Skip to Main Content

SBATCH File

Understanding how to submit jobs to the clusters using SLURM is the first step toward taking advantage of ADA clusters. The majority of HPC jobs are executed by creating and submitting batch scripts.

There are two aspects to job: resource requests and job steps.
  • resource requests describes the amount of computational resources (GPUs, RAM, run time etc) that the job will need to successfully run.
  • job steps define the tasks that must be executed

The best way to manage these two parts is within a single submission script that Slurm uses to allocate resources and process your job steps.

 

SBATCH FILE

A Job submission script or SBATCH file  is essentially a shell script (bash script) whose first comments, if they are prefixed with #SBATCH, are interpreted by Slurm as parameters describing resource requests and submissions options.

Creating a Batch Script

To create a batch script, use your favorite text editor nano or vim and create a file that contains both SLURM instructions and job instructions.The script is divided into three sections: the hashbang, the directives, and the commands.

  1. A hashbang appears on the first line of Slurm script line which specifies the program that executes the script. This is generally #!/bin/bash.
  2. The Directives are Slurm-specific ones which specifies resource requirements for the job. These lines must be placed before any other commands or job steps, else they will be ignored.
  3. The commands or applications you want to run as part of your job steps.

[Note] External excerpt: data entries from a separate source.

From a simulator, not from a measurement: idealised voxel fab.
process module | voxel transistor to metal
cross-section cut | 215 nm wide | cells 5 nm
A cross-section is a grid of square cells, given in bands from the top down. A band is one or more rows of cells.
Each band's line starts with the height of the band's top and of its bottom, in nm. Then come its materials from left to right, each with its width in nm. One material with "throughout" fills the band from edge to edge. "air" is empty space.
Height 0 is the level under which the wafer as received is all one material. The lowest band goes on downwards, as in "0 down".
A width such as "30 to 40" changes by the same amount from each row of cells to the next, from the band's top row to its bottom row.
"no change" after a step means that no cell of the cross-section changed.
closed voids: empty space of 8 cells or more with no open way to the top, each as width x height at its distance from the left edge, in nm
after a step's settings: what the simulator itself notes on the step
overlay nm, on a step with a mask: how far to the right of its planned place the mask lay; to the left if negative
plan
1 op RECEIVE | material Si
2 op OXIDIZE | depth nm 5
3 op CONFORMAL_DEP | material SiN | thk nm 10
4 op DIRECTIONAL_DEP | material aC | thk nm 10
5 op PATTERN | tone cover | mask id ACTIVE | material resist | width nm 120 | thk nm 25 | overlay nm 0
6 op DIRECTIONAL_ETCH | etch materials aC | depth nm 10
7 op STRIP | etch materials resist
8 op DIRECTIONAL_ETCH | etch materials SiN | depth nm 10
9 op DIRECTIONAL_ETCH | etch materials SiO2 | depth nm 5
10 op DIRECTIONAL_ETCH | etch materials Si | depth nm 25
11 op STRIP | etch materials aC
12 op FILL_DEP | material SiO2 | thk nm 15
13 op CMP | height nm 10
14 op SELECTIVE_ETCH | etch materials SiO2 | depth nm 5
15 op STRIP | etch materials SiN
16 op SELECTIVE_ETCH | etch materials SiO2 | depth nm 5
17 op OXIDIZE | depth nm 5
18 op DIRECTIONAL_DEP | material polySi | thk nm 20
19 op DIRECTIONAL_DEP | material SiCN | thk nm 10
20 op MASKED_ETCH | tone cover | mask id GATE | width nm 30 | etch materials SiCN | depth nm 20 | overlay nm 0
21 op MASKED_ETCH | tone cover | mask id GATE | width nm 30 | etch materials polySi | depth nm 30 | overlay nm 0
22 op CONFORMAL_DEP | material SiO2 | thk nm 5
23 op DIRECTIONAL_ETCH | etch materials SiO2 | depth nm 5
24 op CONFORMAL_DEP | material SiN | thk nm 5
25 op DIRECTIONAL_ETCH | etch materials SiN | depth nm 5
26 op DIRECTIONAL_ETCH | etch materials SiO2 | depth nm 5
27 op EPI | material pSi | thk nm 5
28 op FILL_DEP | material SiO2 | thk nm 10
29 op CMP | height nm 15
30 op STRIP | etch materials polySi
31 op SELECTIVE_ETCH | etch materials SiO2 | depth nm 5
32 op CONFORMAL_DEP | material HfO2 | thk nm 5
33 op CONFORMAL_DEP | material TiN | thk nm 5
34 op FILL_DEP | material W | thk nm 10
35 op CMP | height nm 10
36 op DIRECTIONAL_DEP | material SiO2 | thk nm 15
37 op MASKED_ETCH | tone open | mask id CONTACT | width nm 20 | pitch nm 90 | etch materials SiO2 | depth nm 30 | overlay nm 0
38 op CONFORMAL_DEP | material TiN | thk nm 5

Below is a simple example of a submission script :

submit.sh
#!/bin/bash 
#SBATCH --job-name=test_job
#SBATCH --mem=2000
#SBATCH --gres=gpu:1
#SBATCH --time=1:00:00
#SBATCH --constraint=rtx_2080 

srun hostname
srun sleep 60

The “shebang” line must be the very first line, and simply informs the system that the file is a bash shell script. Following that are number of SBATCH directives which  which specifies resource requirements and other job-related data. #SBATCH informs bash that this is a Slurm directive.All of these must appear at the top of the file, prior any job steps.The above script would request one GPU for 1 hour, along with 2000 MB of memory and hardware constraint of ‘rtx_2080’ for the job Remember that these are just a few of the many #SBATCH directives available; for a detailed list, run ‘man sbatch’ .The last two lines consists of job steps which would execute the job by launching the command hostname on the node on which the requested GPU was allocated. Then, a second job step will start the sleep command.

 

Submitting a job:

This script can now be submitted to SLURM using the SBATCH command. Upon success, SBATCH will return the ID it has assigned to the job (the jobid).

(base)[uw76577@ada ~]$ sbatch submit.sh
Submitted batch job 33172

Once the job is submitted ,it enters the queue in the PENDING state. When resources become available and the job is determined to be the highest priority, an allocation is created for it and it goes to the RUNNING state. If the job is successfully completed, it is set to the COMPLETED state; otherwise, it is set to the FAILED state.